The Montessori Difference
Montessori education offers our children opportunities to develop their potential as they step out into the world as engaged, competent, responsible, and respectful citizens with an understanding and appreciation that learning is for life.
- Respect is a core value in Montessori education.
- Mutual respect between teacher and student is fostered in each classroom.
- Students gain respect for all in the classroom community – each other, their teachers, the classroom materials, class pets, and even the plants.
- Respect for all things translates into environmental stewardship and global awareness.
Child / Parent / Teacher
- As a Montessori school, we believe an equal partnership formed by the child, parent and teacher is essential in ensuring the success of educating the whole child.
- Each child is valued as a unique individual.
- Teachers model respect and kindness as they guide you and your children through their educational journey.
- Parents support and guidance are crucial to their child’s success. We support this partnership with parenting classes and transparency in our curriculum.
- The Montessori classroom environment is arranged according to subject area.
- There are a variety of work areas, including comfortable chairs for reading, child-sized tables and chairs, as well as spaces for group and individual work. Under the careful guidance of their teachers, children choose where and with what materials they work.

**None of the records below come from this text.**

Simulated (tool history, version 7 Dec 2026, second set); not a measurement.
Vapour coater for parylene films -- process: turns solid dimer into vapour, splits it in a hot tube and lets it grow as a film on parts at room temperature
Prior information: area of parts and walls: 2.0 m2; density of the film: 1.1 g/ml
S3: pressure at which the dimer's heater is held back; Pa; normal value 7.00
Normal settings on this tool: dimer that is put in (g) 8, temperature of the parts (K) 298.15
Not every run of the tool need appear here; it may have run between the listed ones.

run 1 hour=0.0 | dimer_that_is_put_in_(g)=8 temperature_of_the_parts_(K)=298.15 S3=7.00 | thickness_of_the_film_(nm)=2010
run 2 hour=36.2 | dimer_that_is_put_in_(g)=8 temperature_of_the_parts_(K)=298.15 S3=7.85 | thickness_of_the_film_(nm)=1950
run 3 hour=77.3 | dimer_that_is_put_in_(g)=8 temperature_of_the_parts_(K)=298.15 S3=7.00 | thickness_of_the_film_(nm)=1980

- At any given time in a school day, the full range of academic subjects are available for study – math, language, science, history, geography – as students desire to satisfy their innate curiosity.
- Students are part of a close, caring community.
- The multi-age classroom—typically spanning three years—re-creates a family structure.
- Older students enjoy stature as mentors and role models.
- Younger children feel supported and gain confidence learning from one another, not just the teacher.
- The multi-age classroom supports constant interaction, problem solving, child-to-child teaching and socialization.
- Classroom design, materials, and daily routines support the child’s emerging self-regulation and independence allowing the children to be challenged according to their ability.
- Montessori education recognizes that children learn in different ways, and accommodates many learning styles.
- Students are able to learn at their own pace, each advancing through the curriculum when ready, guided by the teacher and an individualized learning plan.
- This ability to move around the classroom to different work areas also promotes independent learning.
- Teachers are trained observers of children. As guides, they give lessons and move about the classroom coaching children to challenge themselves while consistently modeling respect for the children, classroom and community.
- Mastery of learning drives the Montessori classroom.
- The student’s efforts and work are respected and the teacher, through extensive observation and record-keeping, plans individual projects to ensure each child learns what is needed in order to progress.
- As they mature, students learn to look critically at their work and become adept at self-correction and self-assessment which are an integral part of the Montessori classroom approach.
- Beginning at an early age, Montessori students develop order, coordination, concentration, and independence.
- By creating their own work plans, students learn excellent time management skills.
- Working within parameters set by their teachers, students are active participants in deciding what their focus of learning will be.
- Montessorians understand that internal satisfaction drives the child’s curiosity and interest and results in joyous learning that is sustainable over a lifetime.
- Students are supported in becoming active seekers of knowledge.
- Teachers provide environments where students have the freedom and the tools to pursue answers to their own questions.
Given the freedom and support to question, to probe deeply, and to make connections, Montessori students become confident, enthusiastic, self-directed learners. They are able to think critically, work collaboratively, and act boldly—a skill set for the 21st century.